Saying Goodbye, Part I

It was New Year’s Day 2014, cold and gray. Albany hadn’t seen much snow yet and the ground was bare. I boarded Amtrak’s Lake Shore Limited mid-morning and headed west. When I arrived in Buffalo, in the dark, the snow was coming down steadily; the roads were white and slick. I still needed to travel fifty miles south, through the dreaded Lake Erie snow belt, to get to my Dad’s. Early the next morning I’d be driving three 80-year olds: my father, stepmother and her sister, Thelma, to their winter home in Florida. My parents had reached the age where they didn’t feel comfortable making the trip on their own so I offered to drive the thousand miles for them. It was still snowing when we left pre-dawn. The going was slow, trying to stay in the two thin, bare asphalt tire tracks in an otherwise white-covered Interstate. We knew that once we got a little south of Erie, PA away from the lake, the snow would ease up and we’d have good roads again. An hour after we left home Joyce remembered she’d left her cellphone charging on the kitchen counter. We weren’t going back. Her son could mail the phone down to her.

IMG_1002

Dad and Joyce

Dad rode shotgun, the two sisters shared the back. Over the two-day drive the four of us bantered and bickered and bonded. Every couple hundred miles I prodded Dad with questions about his family, his eight brothers and sisters and their life growing up. I asked him about the war in Korea and his gunshot wound and about my mother and their early years together. Joyce was surprised these two stoic and non-communicative men were actually talking to each other. Being an only child I was closer to my mother when I was young and have only gotten close to Dad since she died back in 1989. Oh, we got along well enough then; it was a happy childhood. But we didn’t do much together. Dad worked hard and had his hobbies and putterings and alone time and I had mine. I am my father’s son. Nowadays we are comfortable with each other and we can sit and not talk together for hours.
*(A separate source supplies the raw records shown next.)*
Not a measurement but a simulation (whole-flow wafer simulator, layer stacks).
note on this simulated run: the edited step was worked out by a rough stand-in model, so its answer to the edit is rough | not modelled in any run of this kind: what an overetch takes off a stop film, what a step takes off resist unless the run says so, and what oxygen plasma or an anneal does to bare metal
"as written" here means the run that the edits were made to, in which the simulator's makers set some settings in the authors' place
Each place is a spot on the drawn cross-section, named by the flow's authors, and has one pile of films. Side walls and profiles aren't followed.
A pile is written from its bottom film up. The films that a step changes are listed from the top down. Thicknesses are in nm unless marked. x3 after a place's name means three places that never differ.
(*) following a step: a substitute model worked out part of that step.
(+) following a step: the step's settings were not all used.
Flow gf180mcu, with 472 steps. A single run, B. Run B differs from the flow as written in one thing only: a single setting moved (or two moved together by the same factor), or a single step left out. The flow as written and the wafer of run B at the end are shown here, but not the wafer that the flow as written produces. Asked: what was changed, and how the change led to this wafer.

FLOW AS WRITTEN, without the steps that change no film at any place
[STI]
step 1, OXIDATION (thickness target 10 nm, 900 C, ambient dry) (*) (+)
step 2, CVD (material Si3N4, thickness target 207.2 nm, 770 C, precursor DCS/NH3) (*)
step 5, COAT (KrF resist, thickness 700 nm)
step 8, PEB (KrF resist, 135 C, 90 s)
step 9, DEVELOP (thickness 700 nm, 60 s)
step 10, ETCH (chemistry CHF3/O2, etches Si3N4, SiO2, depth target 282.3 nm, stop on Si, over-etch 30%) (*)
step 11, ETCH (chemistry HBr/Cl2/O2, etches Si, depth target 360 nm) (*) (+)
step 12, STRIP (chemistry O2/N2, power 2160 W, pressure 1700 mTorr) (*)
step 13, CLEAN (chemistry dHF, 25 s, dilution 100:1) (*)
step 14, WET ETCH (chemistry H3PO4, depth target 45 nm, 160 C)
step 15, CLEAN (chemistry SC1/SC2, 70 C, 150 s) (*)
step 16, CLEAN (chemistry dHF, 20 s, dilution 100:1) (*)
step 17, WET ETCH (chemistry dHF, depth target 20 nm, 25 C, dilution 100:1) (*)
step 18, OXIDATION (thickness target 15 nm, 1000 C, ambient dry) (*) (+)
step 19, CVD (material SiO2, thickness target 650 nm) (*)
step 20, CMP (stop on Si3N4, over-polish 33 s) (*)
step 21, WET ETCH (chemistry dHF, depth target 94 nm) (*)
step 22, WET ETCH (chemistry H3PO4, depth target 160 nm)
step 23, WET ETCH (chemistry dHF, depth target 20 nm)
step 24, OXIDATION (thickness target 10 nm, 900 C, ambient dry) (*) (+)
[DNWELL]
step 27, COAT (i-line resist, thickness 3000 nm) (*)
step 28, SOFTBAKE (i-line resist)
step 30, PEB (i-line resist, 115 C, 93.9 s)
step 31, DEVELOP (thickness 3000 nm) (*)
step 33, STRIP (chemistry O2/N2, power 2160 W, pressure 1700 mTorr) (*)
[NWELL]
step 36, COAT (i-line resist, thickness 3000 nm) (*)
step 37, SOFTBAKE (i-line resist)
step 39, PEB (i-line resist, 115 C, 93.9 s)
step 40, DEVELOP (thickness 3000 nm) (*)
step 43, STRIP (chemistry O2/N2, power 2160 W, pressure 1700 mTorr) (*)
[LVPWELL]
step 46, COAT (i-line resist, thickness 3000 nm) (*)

I was joining the Peace Corps and would be leaving before they got back from Florida, so this was our goodbye. I’d be gone for two years and I might not see one or both of them again. As things turned out my assignment to Ukraine was aborted just before it began and I received the blessing of another year to spend time with my father and Joyce before my new assignment in Thailand. On New Year’s Day 2015 we said our goodbyes again.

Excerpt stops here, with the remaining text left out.